Friday, March 23, 2007

New Discipline Policy; League Meeting Proposals

With the NFL owners' meetings coming up, it seems like Commissioner Roger Goodell will announce a harsher discipline policy, specifically targeting off-field behavior. I am all for harsher penalties to reign in the run-ins with the law that have become more widespread as of late. Most of the players Goodell has spoken to support his initiative, and I'm not surprised. The vast majority of NFL players are decent citizens and don't get into trouble on or off the field. A few players with bad character shouldn't bring down the prestige and reputations of all NFL players.

Miami has had its fair share of players getting into trouble lately, whether it be Randy McMichael or most recently Joey Porter, but overall the Dolphins have done a good job of finding players with little risk of behavioral problems. Even guys like Marcus Vick, who had character issues coming into Miami, have stayed out of trouble once in South Florida. Cameron has already stated the high value he places on "character-guys," which becomes that much more important under this new discipline policy. Hopefully Joey Porter finds a way to keep his fiery attitude in check until gamedays.
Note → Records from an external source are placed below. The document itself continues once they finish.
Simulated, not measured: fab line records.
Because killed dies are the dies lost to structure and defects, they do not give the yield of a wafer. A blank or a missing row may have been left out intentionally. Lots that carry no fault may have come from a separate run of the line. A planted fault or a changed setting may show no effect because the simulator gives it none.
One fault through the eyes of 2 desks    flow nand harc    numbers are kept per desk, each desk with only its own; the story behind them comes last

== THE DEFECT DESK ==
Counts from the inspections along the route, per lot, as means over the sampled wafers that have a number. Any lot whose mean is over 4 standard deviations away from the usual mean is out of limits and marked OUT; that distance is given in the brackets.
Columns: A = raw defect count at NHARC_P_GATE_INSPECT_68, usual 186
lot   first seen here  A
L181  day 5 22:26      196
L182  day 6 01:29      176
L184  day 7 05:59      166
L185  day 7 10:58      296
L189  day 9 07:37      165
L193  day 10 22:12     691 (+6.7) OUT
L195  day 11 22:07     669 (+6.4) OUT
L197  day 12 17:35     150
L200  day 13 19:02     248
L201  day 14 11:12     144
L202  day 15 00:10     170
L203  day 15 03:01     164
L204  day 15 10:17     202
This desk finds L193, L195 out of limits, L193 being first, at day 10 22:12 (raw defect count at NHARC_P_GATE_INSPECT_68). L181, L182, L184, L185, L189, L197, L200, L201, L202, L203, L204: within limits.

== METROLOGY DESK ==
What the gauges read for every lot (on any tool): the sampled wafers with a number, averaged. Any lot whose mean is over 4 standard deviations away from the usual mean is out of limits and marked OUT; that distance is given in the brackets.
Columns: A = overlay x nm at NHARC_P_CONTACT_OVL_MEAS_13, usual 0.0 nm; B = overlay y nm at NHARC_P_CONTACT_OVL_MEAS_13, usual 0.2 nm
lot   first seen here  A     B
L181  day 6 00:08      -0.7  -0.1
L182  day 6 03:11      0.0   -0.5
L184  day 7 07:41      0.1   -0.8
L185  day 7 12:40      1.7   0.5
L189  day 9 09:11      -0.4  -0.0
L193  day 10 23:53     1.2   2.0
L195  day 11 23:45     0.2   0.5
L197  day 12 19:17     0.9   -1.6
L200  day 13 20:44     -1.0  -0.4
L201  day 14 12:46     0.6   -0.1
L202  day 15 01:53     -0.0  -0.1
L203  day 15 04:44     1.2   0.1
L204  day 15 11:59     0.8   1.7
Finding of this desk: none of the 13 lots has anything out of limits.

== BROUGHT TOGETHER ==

At the meetings, there will also be several recommendations for rule changes. Any rule change will have to be approved by 3/4 of the teams. Let's take a look at which ones might be worth pursuing:

- In overtime, the kickoff would be moved from the 30-yard-line to the 35.
Atlanta general manager Rich McKay, the committee's co-chairman, said the committee believed the kickoff spot was the major reason that that 62 percent of teams winning the coin toss won overtime games last season, not necessarily on the first possession, but because of the field position they got. McKay said it stemmed from the change in 1998 that moved the kickoff back to the 30 and added the "K-ball," a kicking ball harder to kick deep.

Until then, winners and losers of the toss had won just about equally.

"This is something we resisted," McKay said. "But there was an advantage gained by the coin toss. We think we can cure those stats and make the coin toss less of a factor."
I think this would be a good move for the above reasons. The coin toss should not determine the chance of winning the game, and 5 yards can surprisingly be a crucial difference. I have also heard another suggestion for an overtime rules change (although this idea has almost no possibility of passing). The idea is that the team that wins the coin toss can only win the game on the opening drive by scoring a touchdown. This eliminates the chance of a questionable pass-interference call setting the team up to kick a game-winning field goal from short distance. It also forces the team that wins the toss the march the entire field for a score. If the team fails to score a touchdown on the opening drive of overtime, the rules basically revert back to normal and the game can be won by a field goal. This rule would seemingly equalize overtime for both teams, maintaining the sudden-death structure but removing unfair field position issues and making it more likely that both teams will touch the ball at least once.

- Another rule would make instant replay a permanent part of the league's rules. I think this one is a no-brainer. Instant replay seems to be almost universally accepted now. One change I would make would be to take the college format of replays, in that the replays are conducted by referees in a booth rather than on the field. These refs then radio their call to the referee on the field. I think a referee removed from the chaos on the field would be able to get a clearer view of the play from up inside a referees' box.

- Players would be assessed a 5-yard penalty for spiking the ball on the field after a play (this would not include spiking the ball after a touchdown or out of bounds). I personally don't see the need for this rule. I'm not supporting Terrell Owens-type celebrations after every play, but there's already enough rules against excessive celebration. I like to see guys just hand the ball to the referee after a good play, but there should be leeway for at least some celebrations. Spiking the ball isn't going overboard.

- Injury reports would only use verbal categorizations like "doubtful" and "probable" in the Friday reports rather than on Wednesday. The earlier reports will simply say what the injury is and how much practice the player has missed. This seems like a reasonable rule. Most coaches (Bill Belichick comes to mind) place a dozen players on the injury list every week even if it is almost certain that they will play. The verbal categorizations carry little meaning and are used as misinformation as often as they are truthful.

- Similar to the radio in a QB's helmet, one defensive player would have a communication device in his helmet, allowing him to talk to the coaches before the snap. I don't think defensive players need this technology as much as QBs, but I don't see why the defense shouldn't have the capability as well.

- A period would be added between the championship games and the Super Bowl to allow assistant coaches to interview for head coaching positions.

- Tampa Bay has proposed including all penalties other than offensive holding as open for instant replay.

- San Francisco has proposed changing the pass interference rules to those used in college, with the exception of flagrant violations. In college, a pass interference penalty results in a 15-yard penalty rather than placing the ball at the spot of the foul. This makes a lot of sense to me, and it's a rule that I really hope the league looks into. Too many games are turned on questionable PI calls that move the ball halfway up the field. PI is a call that is so subjective and oftentimes far too harsh. Equalizing the penalty to 15 yards would be a good move. Of course, flagrant violations, in which the defender clearly and excessively interferes with the pass, would remain as spot-fouls.